UNITED STATES
SECURITIES AND EXCHANGE COMMISSION
Washington, D.C. 20549
FORM 8-K
CURRENT REPORT
PURSUANT TO SECTION 13 OR 15(d)
OF THE SECURITIES EXCHANGE ACT OF 1934
Date of Report (Date of earliest event reported): November 5, 2013
Hampden Bancorp, Inc.
(Exact name of registrant as specified in its charter)
Delaware | 001-33144 | 20-571454 |
(State or other | (Commission | (IRS Employer |
jurisdiction of incorporation) | File Number) | Identification No.) |
19 Harrison Avenue, Springfield, Massachusetts 01102
(Address of principal executive offices) (Zip Code)
Registrant’s telephone number, including area code: (413) 736-1812
Check the appropriate box below if the Form 8-K filing is intended to simultaneously satisfy the filing obligation of the registrant under any of the following provisions (see General Instruction A.2. below):
o Written communications pursuant to Rule 425 under the Securities Act (17 CFR 230.425)
o Soliciting material pursuant to Rule 14a-12 under the Exchange Act (17 CFR 240.14a-12)
o Pre-commencement communications pursuant to Rule 14d-2(b) under the Exchange Act (17 CFR 240.14d-2(b))
o Pre-commencement communications pursuant to Rule 13e-4(c) under the Exchange Act (17 CFR 240.13e-4(c))
Item 1.01. Entry into a Material Definitive Agreement.
On November 5, 2013, the Boards of Directors of the Company and Hampden Bank (“the Bank”) voted to enter into change in control agreements between the Company, the Bank and seven of our senior officers, for a one year period. The material terms of the Company and Bank change in control agreements were previously disclosed in the Company’s Registration Statement on Form S-1 (File No. 333-137359) and are incorporated herein by reference. The form of change in control agreement is filed as Exhibit 10.1 hereto.
Item 5.02. Departure of Directors or Certain Officers; Election of Directors; Appointment of Certain Officers; Compensatory Arrangements of Certain Officers.
(e) The information contained in Item 1.01 above with respect to the change of control agreements with seven of our senior officers is incorporated herein by reference.
Item 5.07. Submission of Matters to a Vote of Security Holders.
The Company’s Annual Meeting of Stockholders was held on November 5, 2013 (the “Annual Meeting”). IVS Associates, Inc., the independent inspector of elections for the Annual Meeting, provided a certified voting report on November 7, 2013. On November 7, 2013, the Company issued a press release announcing the results of voting at the Annual Meeting. A copy of the press release is attached as Exhibit 99.2 hereto. Of the 5,640,444 shares of common stock issued and outstanding and eligible to vote as of the record date of September 16, 2013, a quorum of 4,502,101 shares, or 80% of the eligible shares, was present in person or represented by proxy. The following actions were taken at such meeting.

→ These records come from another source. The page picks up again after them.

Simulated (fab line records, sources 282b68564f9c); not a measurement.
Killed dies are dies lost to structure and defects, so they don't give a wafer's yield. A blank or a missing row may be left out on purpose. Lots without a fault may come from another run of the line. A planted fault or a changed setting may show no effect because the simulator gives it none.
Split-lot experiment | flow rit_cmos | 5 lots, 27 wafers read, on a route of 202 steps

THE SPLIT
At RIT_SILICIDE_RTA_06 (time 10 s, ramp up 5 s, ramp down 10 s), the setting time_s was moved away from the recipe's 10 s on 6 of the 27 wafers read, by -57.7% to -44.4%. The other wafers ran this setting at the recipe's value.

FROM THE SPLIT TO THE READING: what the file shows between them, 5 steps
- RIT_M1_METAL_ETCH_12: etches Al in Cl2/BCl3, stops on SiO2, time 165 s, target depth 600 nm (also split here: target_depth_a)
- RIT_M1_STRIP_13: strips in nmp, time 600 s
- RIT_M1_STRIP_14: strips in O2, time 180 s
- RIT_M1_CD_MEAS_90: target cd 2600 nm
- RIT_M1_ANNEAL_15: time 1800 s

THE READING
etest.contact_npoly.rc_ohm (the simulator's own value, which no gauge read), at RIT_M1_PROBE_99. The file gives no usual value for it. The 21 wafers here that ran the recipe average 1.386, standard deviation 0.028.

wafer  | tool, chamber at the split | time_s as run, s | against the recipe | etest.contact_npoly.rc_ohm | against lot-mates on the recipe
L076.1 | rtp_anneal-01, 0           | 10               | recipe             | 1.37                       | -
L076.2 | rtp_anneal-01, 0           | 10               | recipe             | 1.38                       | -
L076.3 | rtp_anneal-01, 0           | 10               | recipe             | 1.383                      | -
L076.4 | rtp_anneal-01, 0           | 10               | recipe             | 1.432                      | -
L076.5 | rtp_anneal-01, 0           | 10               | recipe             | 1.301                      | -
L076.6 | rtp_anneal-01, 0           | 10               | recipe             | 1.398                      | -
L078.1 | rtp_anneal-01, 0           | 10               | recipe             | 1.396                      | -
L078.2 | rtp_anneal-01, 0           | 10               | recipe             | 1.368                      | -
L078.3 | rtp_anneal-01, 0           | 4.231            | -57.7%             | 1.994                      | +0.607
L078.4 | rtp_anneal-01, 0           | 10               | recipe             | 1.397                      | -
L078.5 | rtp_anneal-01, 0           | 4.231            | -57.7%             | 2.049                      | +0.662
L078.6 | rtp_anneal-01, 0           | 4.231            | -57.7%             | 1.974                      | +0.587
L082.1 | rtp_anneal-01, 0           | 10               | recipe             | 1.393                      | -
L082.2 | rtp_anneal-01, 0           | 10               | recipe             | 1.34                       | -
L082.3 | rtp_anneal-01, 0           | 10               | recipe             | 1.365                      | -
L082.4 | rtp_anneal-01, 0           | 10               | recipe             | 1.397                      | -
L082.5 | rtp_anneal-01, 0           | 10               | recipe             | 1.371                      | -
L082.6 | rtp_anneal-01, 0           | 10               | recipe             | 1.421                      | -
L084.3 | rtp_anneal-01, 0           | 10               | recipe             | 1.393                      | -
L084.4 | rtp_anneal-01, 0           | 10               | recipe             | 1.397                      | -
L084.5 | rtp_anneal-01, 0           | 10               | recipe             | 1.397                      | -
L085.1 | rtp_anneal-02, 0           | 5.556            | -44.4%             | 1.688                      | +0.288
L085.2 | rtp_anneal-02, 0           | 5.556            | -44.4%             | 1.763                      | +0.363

(a) Election of the Board of Director’s four nominees, Thomas R. Burton, Arlene Putnam, Linda Silva Thompson and Richard D. Suski, as Class III directors for three year terms expiring in 2016. The final tabulation of voting results for the election of directors as set forth in the report of the independent inspector of elections is set forth below:
Board of Director’s Nominees: | Voted For | Withheld Authority | Broker Non-Votes |
Thomas R. Burton | 4,094,832 | 234,911 | 172,358 |
Arlene Putnam | 4,117,769 | 211,974 | 172,358 |
Richard D. Suski | 2,442,206 | 73,222 | 172,358 |
Linda Silva Thompson | 2,429,666 | 85,762 | 172,358 |
Opposition Nominees: | Voted For | Withheld Authority | Broker Non-Votes |
Johnny Guerry | 1,756,314 | 58,001 | 172,358 |
Garold R. Base | 1,770,748 | 43,567 | 172,358 |
After the meeting, Stanley Kowalski, Jr., Mary Ellen Scott, and Glenn S. Welch continued to serve as our Class I directors for terms which expire in 2014 and Judith E. Kennedy, Richard J. Kos, and Kathleen O’Brien Moore continued to serve as our Class II Directors for terms which expire in 2015.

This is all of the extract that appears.